The MacGuffin is a series of films called The Man in the High Castle depicting an alternative universe in which the Allies won the war (the films are represented by actual newsreel footage of the real events), and the Nazi and Japanese authorities regard mere possession of 16 mm copies of these films as an act of treason. The central characters are Joe Blake (Luke Kleintank), who’s ostensibly a Resistance fighter who gets the assignment to drive a large truck full of coffemakers from Nazi-ruled New York City to Canon City, Nevada in the neutral zone, though about two-thirds of the way through it’s revealed that he’s really a Nazi agent in constant communication with an Obergruppenfuhrer, an American who’s a low-level Nazi officer (and who’s seen at home with his family, including a son who’s proudly showing off a Hitler Youth uniform the way real American boys in 1962 would have shown off a Boy Scout uniform -- it reminded me of Hannah Arendt’s phrase “the banality of evil” and also of the Law and Order rerun I recently saw in which one of the characters is a hit man who has a wife and a normal suburban life and who takes his dog with him when he’s on the job -- he’s an ordinary suburbanite who leaves for work in the morning like anyone else, only his job is killing people and this ordinary suburban family man’s job is torturing and killing enemies of the Reich); Juliana Crain (Alexa Davalos), who takes over as courier of some of the films to Canon City after her sister is caught and summarily killed by Japanese agents; and Frank Frink (Rupert Evans), who’s marked for death by the Nazis for being one-quarter Jewish, though they keep him alive under torture long enough to extract the information of just where his girlfriend was going. They successfully get him to talk by threatening to execute his sister, nephew and niece, whom they seal in a locked room and introduce the killing gas “Zyklon-D” (the actual gas used in the Holocaust was Zyklon-B but Dick assumed there would be at least two generations of improvements in it by 1962). Later, when Frank finally talks, the Nazi officials who questioned him say they had promised to free his relatives if he cooperated, but word of his cooperation reached the people holding them too late.

Indeed, the most powerful aspect of the film throughout (at least the two episodes we’ve seen so far) is its dramatization of just what it’s like to live under occupation, and under an absolutely ruthless occupation at that. At any moment you can be picked up by police or just shot on the street, which might be preferable because if they arrest you they will bring you to a place where you’ll be tortured and ordered to give “information” about the Resistance whether you have any or not. After (the real) World War II, the governments and populations of France, the Netherlands and other countries that had come under Nazi rule tended to see people’s lives under the occupations as either black or white, either collaborator or resister, when I suspect the vast majority of people neither collaborated nor resisted but simply survived, stayed out of trouble as much as they could, maybe went along with the regime to an extent simply to make more money and advance their careers, but never really cared one way or another and gave up being concerned about politics because the risks were too great. That’s certainly the way most of the people in The Man in the High Castle behave, and the filmmakers (the first episode, “The New World,” was directed by David Semel from a script by Frank Spotnitz, and the second, “Sunrise,” was also scripted by Spotnitz but directed by Daniel Percival) do an excellent job of capturing the sheer arbitrariness of absolute authority, the extent to which your life becomes like walking on eggshells because you never know just what innocuous-seeming thing you might do to catch the attention -- and the wrath -- of the authorities.
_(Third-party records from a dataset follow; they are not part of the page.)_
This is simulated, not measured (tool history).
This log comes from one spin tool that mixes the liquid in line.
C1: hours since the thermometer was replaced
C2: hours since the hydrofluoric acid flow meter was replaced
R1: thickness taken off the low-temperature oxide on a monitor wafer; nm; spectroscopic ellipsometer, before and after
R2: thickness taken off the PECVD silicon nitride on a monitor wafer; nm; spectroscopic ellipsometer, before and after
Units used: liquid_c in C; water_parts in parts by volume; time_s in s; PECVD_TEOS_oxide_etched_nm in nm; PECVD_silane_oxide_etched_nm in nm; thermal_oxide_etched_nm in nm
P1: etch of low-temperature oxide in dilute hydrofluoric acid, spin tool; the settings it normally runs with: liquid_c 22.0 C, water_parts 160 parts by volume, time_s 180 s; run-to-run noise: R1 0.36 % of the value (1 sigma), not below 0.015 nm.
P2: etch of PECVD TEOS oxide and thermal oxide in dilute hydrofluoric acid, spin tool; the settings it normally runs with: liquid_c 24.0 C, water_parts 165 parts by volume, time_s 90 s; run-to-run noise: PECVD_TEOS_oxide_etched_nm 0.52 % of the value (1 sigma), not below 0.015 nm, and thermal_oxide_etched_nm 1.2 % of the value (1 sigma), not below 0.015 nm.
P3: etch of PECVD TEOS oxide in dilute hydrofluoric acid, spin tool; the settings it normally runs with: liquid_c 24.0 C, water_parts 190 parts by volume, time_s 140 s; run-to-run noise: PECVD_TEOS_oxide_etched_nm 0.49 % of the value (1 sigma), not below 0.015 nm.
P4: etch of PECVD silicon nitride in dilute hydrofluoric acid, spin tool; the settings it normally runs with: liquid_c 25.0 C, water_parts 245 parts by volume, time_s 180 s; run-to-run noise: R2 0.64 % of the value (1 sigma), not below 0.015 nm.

What I found missing in The Man in the High Castle was any sense of the wild, paranoid world you usually enter when you read a Philip K. Dick novel. I’ve never read The Man in the High Castle, but I’ve read enough Dick to know what his world feels like and the sort of style a filmmaker should bring to it. I’m not necessarily suggesting that every movie based on a story by Philip K. Dick should be shot like Blade Runner (the movie, ironically made the year Dick died -- 1982 -- that established that his works were filmable), but Ridley Scott managed to create a cinematic equivalent to Dick’s writing style and make a movie that was as seemingly off-kilter and thematically elusive as Dick’s prose. It’s the same flaw I’ve found in most of the movies based on works by F. Scott Fitzgerald (ironically, Orson Welles’ The Magnificent Ambersons came closer to a filmic equivalent of Fitzgerald’s prose style than any of the films I’ve seen that actually adapted Fitzgerald, partly because of Welles’ gifts as a filmmaker and partly because the Ambersons source novel was written by Booth Tarkington, a writer who was a major influence on Fitzgerald): filmmakers can tell certain writers’ stories but finding a cinematic equivalent to these authors’ unique voices eludes them. Still, I quite liked the first two episodes of The Man in the High Castle and look forward to watching more of them -- if only they don’t keep glitching out!